- Group unveils tailored managed security services to support software giant’s SIEM product.
- More new offerings on way to support Microsoft cloud applications.
A closer relationship between BT and Microsoft, unveiled this week, ticked important strategic boxes for the UK-headquartered Group.
On the one hand there is tighter collaboration with a major public cloud provider — something which Neil McRae, BT Group Chief Architect, is especially keen on (BTwatch, #305 and passim) — and on the other there is greater visibility for both its cybersecurity capabilities and BT Security Advisory Services, a new unit unveiled in March 2020 (BTwatch, #311).
As part of the agreement, BT launched what it called a “new range” of fully managed security and advisory services to support Microsoft Azure Sentinel, a data analytics tool to guard companies against cybersecurity attacks.
There is promise of more collaboration to come. BT said the Azure Sentinel hook-up was the “first in a series” of managed security services that it will offer to support Microsoft’s cloud-based applications. More details are expected later in 2020.
Guarding the guards
Azure Sentinel is Microsoft’s cloud-native play in the security information and event management (SIEM) market. SIEM software products are designed to gather information from different sources, such as operation systems, applications, and different databases. The large quantities of data are then constantly analysed for anomalies and any other signs of a security incident. As part of the Microsoft Azure cloud computing platform, Azure Sentinel differentiates from other SIEM products in that it is integrated with Office 365 and other Azure offerings.
BT’s role is to provide a managed service for both Azure Sentinel’s SIEM product and its security orchestration automated response solution. The service includes alert detection, threat visibility, and threat response. Protection of this sort is evidently enabled by combining data from the Azure Sentinel workspace with BT’s “own expertise and extensive threat intelligence gained from protecting one of the world’s largest global networks”. BT’s 16 Security Operations Centres are tasked with monitoring data “ingested” into a customer’s Azure Sentinel workspace.
BT Security Advisory Services is on hand to offer “expert guidance” to help organisations get to grips with cybersecurity requirements.
We’re pals, we are
BT, evidently proud to be seen as a close buddy of the software giant, deftly added in the Azure Sentinel announcement that it was one of the first Managed Security Service Providers (MSSP) to have been selected for the Microsoft Intelligent Security Association (MISA).
Launched in 2018, MISA has built up a security ecosystem, mainly with independent software vendors, which have integrated their solutions with Microsoft. In July 2020, Microsoft launched an invitation-only pilot programme for ‘select’ MSSPs.

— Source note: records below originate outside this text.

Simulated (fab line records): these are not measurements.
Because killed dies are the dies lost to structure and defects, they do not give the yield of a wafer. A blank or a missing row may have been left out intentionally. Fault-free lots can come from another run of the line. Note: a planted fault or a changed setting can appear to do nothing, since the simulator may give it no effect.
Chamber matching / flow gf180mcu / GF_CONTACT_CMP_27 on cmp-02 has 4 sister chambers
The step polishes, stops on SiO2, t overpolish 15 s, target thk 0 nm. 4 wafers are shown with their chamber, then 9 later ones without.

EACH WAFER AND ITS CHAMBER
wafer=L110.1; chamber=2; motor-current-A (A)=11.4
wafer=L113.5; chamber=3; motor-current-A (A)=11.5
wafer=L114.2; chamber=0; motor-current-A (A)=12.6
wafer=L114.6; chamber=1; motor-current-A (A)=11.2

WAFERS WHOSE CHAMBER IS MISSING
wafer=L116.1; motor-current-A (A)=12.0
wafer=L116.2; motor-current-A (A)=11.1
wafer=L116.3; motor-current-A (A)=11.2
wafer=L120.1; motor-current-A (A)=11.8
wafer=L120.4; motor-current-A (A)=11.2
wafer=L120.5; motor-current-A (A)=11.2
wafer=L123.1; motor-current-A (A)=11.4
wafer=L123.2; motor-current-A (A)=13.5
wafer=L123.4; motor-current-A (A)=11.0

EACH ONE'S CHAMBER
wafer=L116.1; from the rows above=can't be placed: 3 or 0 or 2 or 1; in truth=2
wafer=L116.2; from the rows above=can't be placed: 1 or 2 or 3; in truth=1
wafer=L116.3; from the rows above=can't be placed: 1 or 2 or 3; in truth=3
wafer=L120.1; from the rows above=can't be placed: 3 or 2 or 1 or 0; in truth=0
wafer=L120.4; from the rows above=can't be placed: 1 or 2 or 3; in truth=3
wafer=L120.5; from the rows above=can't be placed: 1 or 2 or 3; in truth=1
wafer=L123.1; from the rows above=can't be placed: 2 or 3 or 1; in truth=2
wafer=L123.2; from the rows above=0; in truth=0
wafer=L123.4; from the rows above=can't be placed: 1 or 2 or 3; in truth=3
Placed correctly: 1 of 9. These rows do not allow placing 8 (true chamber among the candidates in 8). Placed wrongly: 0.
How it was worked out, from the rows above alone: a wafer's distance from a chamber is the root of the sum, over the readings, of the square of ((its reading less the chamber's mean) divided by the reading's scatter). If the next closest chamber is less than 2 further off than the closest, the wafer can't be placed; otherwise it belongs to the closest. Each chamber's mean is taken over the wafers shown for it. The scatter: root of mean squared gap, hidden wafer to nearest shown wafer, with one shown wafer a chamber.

BT launched Security Advisory Services in March 2020 . The new practice, which BT flagged as “ongoing expansion” of its cyber security capabilities, offers “strategic security guidance and solutions to organisations across the globe”. The initiative is led by Tristan Morgan, who seems to be a rising cybersecurity star at BT. In late 2019, Morgan took on a new role as Director of Global Security Consultancy & Cyber, which was an add-on to his existing position as Director of Portfolio & Delivery at BT Security (BTwatch, #308). Morgan has some 300 people under his wing at the new practice. Target customers range from small- and medium‑sized enterprises through to multinational companies and public sector organisations. BT Security’s ‘ethical hacking’ team, which uses the same tools and techniques as cybercriminals to attack organisations’ defences and identify vulnerabilities, are part of Security Advisory Services.